# What is a good method for combining gold powder and a button



## skyline27 (Jan 18, 2008)

What is a good method for combining gold powder and a button into one button?

Thanks!


----------



## Lou (Jan 18, 2008)

Melt the button and add the gold powder.


----------



## Noxx (Jan 18, 2008)

Or melt the gold powder then add the button.


----------



## grainsofgold (May 19, 2008)

If I was doing it I would roll the button out flat and cut the thin sheet into pieces and place the pieces over the dust then melt it. The thin sheet will melt faster and tend to absorb the gold dust in the melt.

Grains of gold


----------



## Harold_V (May 19, 2008)

grainsofgold said:


> If I was doing it I would roll the button out flat and cut the thin sheet into pieces and place the pieces over the dust then melt it. The thin sheet will melt faster and tend to absorb the gold dust in the melt.
> 
> Grains of gold


While there's nothing wrong with your idea, it's one hell of a lot of work that isn't necessary. If you melt a button first, any powder that is added to the super-heated button will melt instantly and be absorbed. No need to go to all the trouble to roll the gold. A button of gold, being an excellent conductor of heat, melts fine as long as you have an adequate heat source. 

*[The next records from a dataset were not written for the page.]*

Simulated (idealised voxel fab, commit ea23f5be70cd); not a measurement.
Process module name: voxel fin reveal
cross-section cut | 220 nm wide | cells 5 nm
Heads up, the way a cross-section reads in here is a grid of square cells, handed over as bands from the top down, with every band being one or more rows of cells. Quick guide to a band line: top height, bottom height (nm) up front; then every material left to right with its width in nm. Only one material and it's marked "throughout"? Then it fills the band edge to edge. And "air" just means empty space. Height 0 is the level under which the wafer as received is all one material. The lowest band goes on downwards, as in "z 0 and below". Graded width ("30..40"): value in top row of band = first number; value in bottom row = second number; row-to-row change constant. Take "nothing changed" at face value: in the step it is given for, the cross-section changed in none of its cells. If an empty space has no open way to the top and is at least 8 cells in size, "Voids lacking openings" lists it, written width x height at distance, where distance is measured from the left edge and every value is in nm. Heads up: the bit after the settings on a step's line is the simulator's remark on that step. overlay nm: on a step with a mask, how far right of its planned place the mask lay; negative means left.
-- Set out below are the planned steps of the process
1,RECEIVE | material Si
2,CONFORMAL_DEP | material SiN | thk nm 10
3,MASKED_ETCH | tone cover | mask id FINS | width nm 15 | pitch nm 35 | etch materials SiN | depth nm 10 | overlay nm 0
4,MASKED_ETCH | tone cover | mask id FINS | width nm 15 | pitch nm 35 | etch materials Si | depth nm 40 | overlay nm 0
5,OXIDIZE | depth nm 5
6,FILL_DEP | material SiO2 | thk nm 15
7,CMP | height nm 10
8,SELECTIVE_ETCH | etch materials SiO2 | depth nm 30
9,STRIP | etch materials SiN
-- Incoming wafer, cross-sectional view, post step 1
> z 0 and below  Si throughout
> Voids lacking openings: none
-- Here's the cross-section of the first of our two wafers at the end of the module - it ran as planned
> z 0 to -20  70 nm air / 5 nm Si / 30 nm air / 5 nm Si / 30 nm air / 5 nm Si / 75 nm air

It makes no sense to melt powder before melting a button. You can't safely dump a button in a pool of molten gold, but powder dumped on a molten button works very well. 

I always force dried my gold, heating it to well beyond the boiling point of water. 

Harold


----------



## Rag and Bone (May 20, 2008)

How do you "roll" gold anyway?


----------



## Harold_V (May 20, 2008)

Jewelers use rolls to make stock for fabrication. A pair of hardened steel rolls, gear driven, both hand and motor powered are on the market, although powered rolls are quite expensive. Hand rolls cost under $1,000, or at least they used to. Italy made some very nice equipment. My power rolls were Italian. 

The top roll is adjustable, so you can control the thickness of the rolled material. It's not a big deal to roll both pure and alloyed gold and silver, but you have to anneal between rolling sequences, otherwise the material, even pure, work hardens. It becomes too hard to roll, and will split instead of reduce in thickness. That's why I suggested rolling was not a good use of your time when you want to melt gold. Too many added steps that are totally without benefit.

Harold


----------



## Irons (May 20, 2008)

Has anyone tried swaging the gold powder directly into a round or slug. Powder Mettalurgy is pretty common these days. I bet pure Gold powder could be easily swaged into an ingot without much trouble. The nice thing about the technique is that you can weigh out an exact amount of powder.

An arbor press is pretty easy to make.

BTW, I saw an Indian made hand rolling mill on Ebay the other day for $188. It includes extra rollers with patterns.


----------



## goldsilverpro (May 20, 2008)

I agree with Harold. Rolling the button is a total waste of time. Like he said, melt the button first, and then add the *DRY* powder. 

Never add anything containing moisture to molten metal or molten slag. It will spit and cause metal to be thrown out of the dish or crucible. I have seen the ceiling above the furnace covered with silver BBs burned into the wood. Luckily, the operator didn't have his head over the crucible when it blew. I used to routinely add damp materials, always wrapped in filter paper, to a hot crucible. But never to molten metal or slag. If the metal and/or slag was molten, I removed the crucible and allowed it to cool enough to completely solidify before adding any damp material. 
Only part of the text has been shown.